Subscribes to AWS IoT Core MQTT topics, enriches telemetry with vehicle metadata, and publishes to Redis pub/sub. Implements rate limiting (~10 msg/sec per device during testing) to prevent abuse.

AWS IoT Core → Enrich with DB metadata → Redis Pub/Sub (telemetry-stream)

Storage Service

Node.js • TimescaleDB

Batches telemetry writes to database, preventing DB overload from high-frequency data. Uses LRU cache for vehicle-to-account lookups.

Redis Pub/Sub → Buffer (5min) → Batch INSERT (100 rows) → TimescaleDB

WebSocket Gateway

Node.js • Socket.io • JWT

Handles REST API + Socket.io with JWT authentication. Implements room-based architecture for account-scoped broadcasts. Row-Level Security queries ensure data isolation.

Redis Pub/Sub → Filter by account_id → Socket.io Rooms → Frontend

Payment Service

Node.js • Stripe

Stripe integration for subscriptions. Plans: Free (7 vehicle), Pro (50 vehicles), Enterprise (500+ vehicles). Webhook verification with cryptographic signatures.

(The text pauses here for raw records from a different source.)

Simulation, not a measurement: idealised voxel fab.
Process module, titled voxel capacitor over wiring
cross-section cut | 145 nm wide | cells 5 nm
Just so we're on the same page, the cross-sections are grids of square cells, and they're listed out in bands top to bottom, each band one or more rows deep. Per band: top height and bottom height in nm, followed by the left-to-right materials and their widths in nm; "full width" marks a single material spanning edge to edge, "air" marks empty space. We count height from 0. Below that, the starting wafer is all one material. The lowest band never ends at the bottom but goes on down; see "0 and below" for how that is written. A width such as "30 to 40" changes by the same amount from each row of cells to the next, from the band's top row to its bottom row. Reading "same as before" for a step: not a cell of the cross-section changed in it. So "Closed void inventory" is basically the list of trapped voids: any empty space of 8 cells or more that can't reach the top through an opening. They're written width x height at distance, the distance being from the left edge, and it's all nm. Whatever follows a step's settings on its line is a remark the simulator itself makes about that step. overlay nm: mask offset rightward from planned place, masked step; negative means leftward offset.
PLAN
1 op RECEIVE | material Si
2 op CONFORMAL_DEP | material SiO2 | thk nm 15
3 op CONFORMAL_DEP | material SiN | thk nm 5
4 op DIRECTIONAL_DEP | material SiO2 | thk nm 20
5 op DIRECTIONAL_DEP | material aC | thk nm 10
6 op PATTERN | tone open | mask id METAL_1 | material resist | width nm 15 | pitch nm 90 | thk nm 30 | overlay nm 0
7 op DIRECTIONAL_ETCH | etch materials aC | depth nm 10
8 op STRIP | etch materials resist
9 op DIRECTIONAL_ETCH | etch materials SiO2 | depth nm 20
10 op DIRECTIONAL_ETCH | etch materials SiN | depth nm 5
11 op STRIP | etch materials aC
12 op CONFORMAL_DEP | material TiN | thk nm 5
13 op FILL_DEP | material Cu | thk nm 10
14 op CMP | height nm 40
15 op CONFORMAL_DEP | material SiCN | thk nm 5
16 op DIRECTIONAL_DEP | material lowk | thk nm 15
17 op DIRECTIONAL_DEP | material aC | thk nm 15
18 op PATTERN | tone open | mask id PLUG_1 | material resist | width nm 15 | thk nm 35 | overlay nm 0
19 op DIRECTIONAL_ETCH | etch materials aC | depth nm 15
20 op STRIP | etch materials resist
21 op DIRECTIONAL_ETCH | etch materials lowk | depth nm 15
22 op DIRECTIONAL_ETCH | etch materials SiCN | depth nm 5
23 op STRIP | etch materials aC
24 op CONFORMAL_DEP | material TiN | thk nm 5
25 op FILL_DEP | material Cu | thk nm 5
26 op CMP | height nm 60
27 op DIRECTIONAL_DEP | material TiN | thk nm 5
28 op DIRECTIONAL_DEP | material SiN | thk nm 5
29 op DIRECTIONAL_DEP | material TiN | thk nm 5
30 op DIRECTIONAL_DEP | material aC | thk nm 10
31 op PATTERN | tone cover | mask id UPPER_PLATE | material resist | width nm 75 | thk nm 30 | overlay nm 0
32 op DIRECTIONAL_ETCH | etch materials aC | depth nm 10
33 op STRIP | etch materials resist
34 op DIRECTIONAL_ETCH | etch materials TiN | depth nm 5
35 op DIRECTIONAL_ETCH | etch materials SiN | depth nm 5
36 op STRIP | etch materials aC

Stripe Checkout → Webhook Verify → Update DB → Emit license change

Remote Logging

Node.js • Stripe

One of the most important pieces on a backend, secure but reliable logging. I used Axiom for logging, which has a massive data ingestion capacity even on the free tier, without any latency issues. It has an online dashboard and filters to make it easy to identify normal, warning or critical events. Connection secrets stored on SSM make this secure too.

Vector service (Docker) → Websocket gateway global log/error handler with context messages → Axiom

Security Architecture

My earlier iterations had client-supplied account_id in requests, when locally testing backend-frontend flow on docker. This was an obvious but temporary security hole, which was refactored to extract identity from cryptographically verified JWT tokens, added database-level Row-Level Security policies, and implemented account-scoped WebSocket rooms. Defense in depth at every layer.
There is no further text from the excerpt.